Dirty Wars: Oscar Documentary Challenge Entry #2

Image

So, if your country kept you in solitary confinement for 17 months without even charging you with a crime, and after that confinement you spoke against your country, which led your country to target you for assassination, how would that make you feel? That should have been the lead for the next entry in my Oscar documentary challenge, but unfortunately, the plot was lost…

Of the five nominated documentaries, Dirty Wars seemed to be the entry that is not as shocking as it thinks it is. I’ve pulled some quotes from the movie, and if these comments on the war on terrorism indeed are surprising, then Dirty Wars may be what you need if you have just come out of a coma:

– After Jeremy Scahill, the investigative reporter at the center of this film (and who you may have seen on talk shows and cable news outlets), asks a question about lethal operations (aka drone strikes) to a government official, another government official off-camera says:

We can’t acknowledge that a lethal operation outside of a war zone has occurred.

The on camera government official eventually says the following (paraphrase):

There are almost like there are two laws… Americans would be extremely surprised if they knew the difference between what they believe a law says and how it has been interpreted in secret.

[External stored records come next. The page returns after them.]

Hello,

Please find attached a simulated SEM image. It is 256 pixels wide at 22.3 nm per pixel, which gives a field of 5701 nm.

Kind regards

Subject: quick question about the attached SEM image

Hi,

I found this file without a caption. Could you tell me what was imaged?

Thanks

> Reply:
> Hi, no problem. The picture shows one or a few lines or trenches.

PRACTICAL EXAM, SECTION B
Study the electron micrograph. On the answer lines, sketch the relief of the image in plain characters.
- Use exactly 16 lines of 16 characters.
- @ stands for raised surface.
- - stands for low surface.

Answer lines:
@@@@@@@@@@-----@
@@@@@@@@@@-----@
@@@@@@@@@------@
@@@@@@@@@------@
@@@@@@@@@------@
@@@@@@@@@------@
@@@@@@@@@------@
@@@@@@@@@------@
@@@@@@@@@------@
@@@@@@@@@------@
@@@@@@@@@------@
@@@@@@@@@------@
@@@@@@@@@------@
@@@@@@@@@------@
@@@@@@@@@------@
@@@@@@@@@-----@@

Scahill bravely goes to Somalia to find more information, describing Somalia as a testing lab for the future of war, and the future looks bleak. He interviews a Somali warlord, who has been used by the American government to interrogate “suspected terrorists”:

America are the war masters. They know (killing) better than me. They are teachers. Great teachers.

Scahill also says that “America has been trying to kill its way to victory” in the war on terror, but they have created more terrorists in a self-fulfilling prophecy. He also ponders on when a war on terror ever ends. Again, not revolutionary ideas or questions.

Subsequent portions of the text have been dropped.